Contributing scholars, including Slat, say most ocean plastic is suspended in the top three meters, where it will be trapped. Computer simulations and a 40-meter-long mockup strewn across the Atlantic showed plastic does travel along the barriers, and there’s no accidental catch of “naturally buoyant” sea fauna. Slat and his engineering partners have tested the underwater performance of the concept, and found the right amount of gravitational and centrifugal force to separate zooplankton and tiny plastic particles without harming the former.

Some company literature can sound as alarmingly dismissive as the shipping industry attitudes of the 1960’s that Cox described. “The environmental impact of the concept is negligible,” one text relays, and “No major legal hurdles have been identified.” Assurances are given that the plastic collected is recyclable and that the silos can be emptied every 45 days from a giant platform powered by 162 solar panels.

“The question I have is about the amount of garbage and types, i.e. who are the polluters? Also, where would the garbage go? Who would accept it,” asks Cox.

Whatever the language of Ocean Clean-Up’s concept, the worthiness meter is off the scale. As if the Pacific pile-up wasn’t enough, five areas of converging currents in the world’s oceans, called gyres, are fast filling with junk. That’s not all: “While the debris primarily collects (in the five gyres), it doesn’t just directly kill sea life, but due to the absorption of PCBs and DDTs, also poisons the food chain, a food chain that includes us,” Slat says.

Ocean Experience
In his letter, Cox affirms shipping has come a long way in its attitudes. The Blatt award merely affirms 2015 is not the 1960’s, a time when “deck gangs did throw things overboard.” Cox admits to being one of those deck hands who thought, “It’s such a large ocean and this piece of detritus I have in hand won’t do much.”
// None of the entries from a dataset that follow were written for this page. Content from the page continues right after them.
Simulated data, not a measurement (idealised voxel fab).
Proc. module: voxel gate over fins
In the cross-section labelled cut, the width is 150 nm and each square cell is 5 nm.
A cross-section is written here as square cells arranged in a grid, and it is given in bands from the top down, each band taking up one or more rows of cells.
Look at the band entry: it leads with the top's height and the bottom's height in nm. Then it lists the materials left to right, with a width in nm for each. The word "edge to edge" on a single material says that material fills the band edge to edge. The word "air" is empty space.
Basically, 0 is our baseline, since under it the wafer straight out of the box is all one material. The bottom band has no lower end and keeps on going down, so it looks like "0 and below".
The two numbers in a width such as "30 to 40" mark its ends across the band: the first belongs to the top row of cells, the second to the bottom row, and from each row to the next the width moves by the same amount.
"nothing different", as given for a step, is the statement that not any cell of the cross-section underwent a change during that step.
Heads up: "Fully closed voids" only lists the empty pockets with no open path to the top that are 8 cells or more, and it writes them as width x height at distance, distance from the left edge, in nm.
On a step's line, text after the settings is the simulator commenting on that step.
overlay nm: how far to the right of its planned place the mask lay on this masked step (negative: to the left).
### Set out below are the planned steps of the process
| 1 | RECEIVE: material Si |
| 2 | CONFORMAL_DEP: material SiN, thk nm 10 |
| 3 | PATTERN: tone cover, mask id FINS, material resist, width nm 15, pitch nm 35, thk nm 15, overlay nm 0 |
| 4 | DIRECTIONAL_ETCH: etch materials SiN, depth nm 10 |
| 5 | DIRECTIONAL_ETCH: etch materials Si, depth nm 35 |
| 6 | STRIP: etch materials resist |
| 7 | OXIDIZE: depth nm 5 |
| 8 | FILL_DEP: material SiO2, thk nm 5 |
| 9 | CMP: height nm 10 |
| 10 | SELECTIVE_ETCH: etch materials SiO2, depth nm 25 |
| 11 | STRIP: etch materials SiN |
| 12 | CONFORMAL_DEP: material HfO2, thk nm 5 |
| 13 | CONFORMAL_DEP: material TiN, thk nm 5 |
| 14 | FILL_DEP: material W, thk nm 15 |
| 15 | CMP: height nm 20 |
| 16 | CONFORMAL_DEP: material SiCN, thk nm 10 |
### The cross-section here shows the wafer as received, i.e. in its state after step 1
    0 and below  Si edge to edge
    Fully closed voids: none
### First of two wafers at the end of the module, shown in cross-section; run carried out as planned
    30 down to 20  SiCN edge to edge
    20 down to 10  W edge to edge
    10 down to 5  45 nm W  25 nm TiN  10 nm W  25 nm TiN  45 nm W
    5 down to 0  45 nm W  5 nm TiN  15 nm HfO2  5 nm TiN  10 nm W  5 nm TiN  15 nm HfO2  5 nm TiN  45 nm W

Slat says seafarer, offshore industry and tourist education and manual collection have fallen short, and that it’s time for the ocean “to clean itself” using the Ocean Clean-Up solution. While no known net size will trap the smallest pieces of plastic, the smallest mesh size (used in Clean-Up) does and while letting microorganisms pass through. Plastic bits, large and small, are eventually eaten by the 24 platforms envisioned in Slat’s first, full-scale pilot. In a presentation of his ideas, Slat refers to a maritime accident during which six cargo containers of plastic spilled into Hong Kong harbor in 2012. “The largest oceanic plastics spill ever” would be easily munched up by his Clean-Up array. The full-scale version could clean “55 containers (of spilled plastic) per day.”

For the shipping industry – his new “stakeholder” – Slat points to the “$1 billion” a year in ship damage caused by floating plastic. That junk would be recycled and sold for $500 million, the “payback” for a plan of execution Slat puts at €300 million. Sounds like a worthwhile business proposition.

Meanwhile, CEO Slat and his supporting cast of researchers and volunteers — now an ocean-experience enterprise (pay to be a part) and a mass movement organized by social media — have ploughed another barrier into the densest reaches of the great brown Pacific gyre. In tow behind their sail boats, the plastic traps have shown that design and operational costs might come down, after it was found a shallower barrier also collects garbage.

This summer, another Slat-led expedition heads for Bermuda, the Azores and the North Atlantic Garbage Patch. For aspiring engineers with sea legs, Slat says he’s hiring: two design and structural engineers; a hydrodynamic engineer and a finance intern. He’s also looking for volunteers with specialist training, including communications.

Whatever one thinks about Slat, his “solution” or the high-profile support and coverage he’s received, no better ideas have appeared to clean things up. The shipping industry might be partly on board, but other coastal industries — offshore energy or aquaculture — might want to pitch in with an award of their own. As Cox said, who are the polluters?